In this morning’s edition of The Transom, Ben Domenech juxtaposes two articles on child-rearing: the first is Scott Tong’s Marketplace profile of the Jackson family of Charles County, Maryland, a diverse middle-income suburb of Washington, D.C., and Adam Davidson’s new column on the market for baby products. Davidson draws on the work of the Princeton economic sociologist Viviana Zelizer:
In previous generations — and for most people currently living in poorer countries — having children was an economic investment. Viviana Zelizer, a Princeton sociologist, in her 1985 classic, “Pricing the Priceless Child,” tracked how childhood in America was transformed between the 1880s and the 1930s. During this period, Zelizer says, parents stopped seeing their children as economic actors who were expected to contribute to household finances. Families used to routinely take out life insurance plans on their children to make up for lost wages in the not unlikely event of a child’s death.
But eventually, increased societal wealth, child-labor laws and the significant drop in child mortality led parents to reclassify their children, Zelizer explained, as “a separate sphere, untainted by economic concerns.” This came along with “an increasingly sentimentalized view of children,” in which their comfort and protection can be given no price. Now, for the first time in human history, having a child in the United States is a net financial cost for a parent.
Meanwhile, Tong describes the extraordinary lengths Louis and Nikki Jackson go to provide their children with enriching extracurricular experiences – traveling constantly, sacrificing sleep and sanity, spending prodigious amounts on equipment and lessons, etc. – which they see as the surest route to eventual academic and economic success:
The point of all this, Nikki and Louis explain, is to build their junior resumes with academics and activities, the currency of future school and job applications. Once, only the wealthy ran this kind of race. Now, kids from middle-class communities like Charles County (income per capita: $36,000) have entered, too.
This suggests that while Louis and Nikki Jackson recognize that their brand of energetic child-rearing is a net financial cost in the near-term, it will yield significant benefits for the Jackson family over time. That is, their implicit time horizon takes into account future income gains that will accrue to their children.

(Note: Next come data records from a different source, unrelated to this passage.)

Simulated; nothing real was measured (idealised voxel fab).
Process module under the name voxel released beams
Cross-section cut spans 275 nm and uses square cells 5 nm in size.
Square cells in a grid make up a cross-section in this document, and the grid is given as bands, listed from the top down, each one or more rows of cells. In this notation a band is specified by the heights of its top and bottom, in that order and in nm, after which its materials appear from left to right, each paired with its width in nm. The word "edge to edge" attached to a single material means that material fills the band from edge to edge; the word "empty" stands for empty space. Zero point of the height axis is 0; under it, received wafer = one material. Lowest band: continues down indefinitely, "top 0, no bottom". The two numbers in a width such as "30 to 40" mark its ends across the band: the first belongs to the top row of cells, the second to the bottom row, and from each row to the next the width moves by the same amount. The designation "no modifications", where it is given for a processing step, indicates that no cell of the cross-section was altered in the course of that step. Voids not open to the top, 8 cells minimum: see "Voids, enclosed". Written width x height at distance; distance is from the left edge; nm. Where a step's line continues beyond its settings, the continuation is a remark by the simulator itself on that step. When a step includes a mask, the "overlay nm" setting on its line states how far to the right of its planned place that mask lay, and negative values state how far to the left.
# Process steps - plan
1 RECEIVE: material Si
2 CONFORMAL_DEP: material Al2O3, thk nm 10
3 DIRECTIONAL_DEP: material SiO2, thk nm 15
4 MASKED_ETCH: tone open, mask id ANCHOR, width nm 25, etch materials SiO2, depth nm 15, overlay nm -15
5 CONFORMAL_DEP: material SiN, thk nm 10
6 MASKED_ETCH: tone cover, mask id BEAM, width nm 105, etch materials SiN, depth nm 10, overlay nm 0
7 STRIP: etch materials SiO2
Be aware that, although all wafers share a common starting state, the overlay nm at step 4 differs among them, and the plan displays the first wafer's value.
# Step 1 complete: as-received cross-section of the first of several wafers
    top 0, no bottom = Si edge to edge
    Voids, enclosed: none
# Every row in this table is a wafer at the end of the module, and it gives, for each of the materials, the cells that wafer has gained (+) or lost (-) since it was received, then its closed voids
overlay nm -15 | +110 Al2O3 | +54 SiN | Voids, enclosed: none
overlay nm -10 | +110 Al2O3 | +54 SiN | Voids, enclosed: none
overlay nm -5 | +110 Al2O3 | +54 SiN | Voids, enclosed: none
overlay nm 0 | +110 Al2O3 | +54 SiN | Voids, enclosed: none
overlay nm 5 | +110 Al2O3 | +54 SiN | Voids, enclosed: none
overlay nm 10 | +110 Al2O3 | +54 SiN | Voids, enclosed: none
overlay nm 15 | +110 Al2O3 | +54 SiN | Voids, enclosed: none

I mention this because our sense of the public policy implications of this rise in household expenditures associated with extracurricular enrichment, etc., depends to a large degree on our mental model of child-rearing. Some believe that child-rearing is best understood as a form of consumption or even self-indulgence, a view that was humorously distilled in the new Noah Baumbach film Frances Ha. Another view is that child-rearing represents an investment in the future — in the future of a particular family, like the Jacksons, and more broadly in the future of the wider society. Having socialized various forms of old-age provision, virtually all of the affluent market democracies, including the United States, depend on a productive workforce to sustain commitments to retirees. So the investments the Jacksons are making in the earning potential of their children benefit their children and (presumably) future grandchildren, but also everyone who at some point intends to take advantage of various old-age social insurance programs. This view is discomfiting for those who resent the idea that the modern mixed economy binds the economic fate of citizens together in this way. But it strikes me as a pretty good description of reality.
And so this leads us to a few other questions. If child-rearing represents a form of investment in our collective well-being, is it appropriate to subsidize it more generously — or rather to equalize the treatment of parental investment in the human capital of children with investment in financial assets? Like Robert Stein and Ramesh Ponnuru, among others, I favor a substantial increase in the child credit as a strategy to ease the burden on middle-income households with children. Yet if we start thinking about child-rearing in this way, it might also raise questions about how families choose to deploy their resources. For example, one might believe that the Jacksons ought to spend less on sports and more on Kumon-style tutoring sessions. When we start from the premise that the Jacksons can do as they see fit with their disposable income, such questions don’t arise. When we see the choices the Jacksons make as relevant to our collective well-being, the issue potentially becomes more fraught. Because I believe that families should be given very wide latitude when it comes to child-rearing decisions, I can see why some conservatives and libertarians find the discourse of parental investment and collective well-being very problematic. But I think it’s pretty easy to both say that middle-income parents deserve a break on payroll taxes that reflects the fact that child-rearing isn’t quite the same as, say, buying a sports car and that this should not justify new levels of intrusiveness.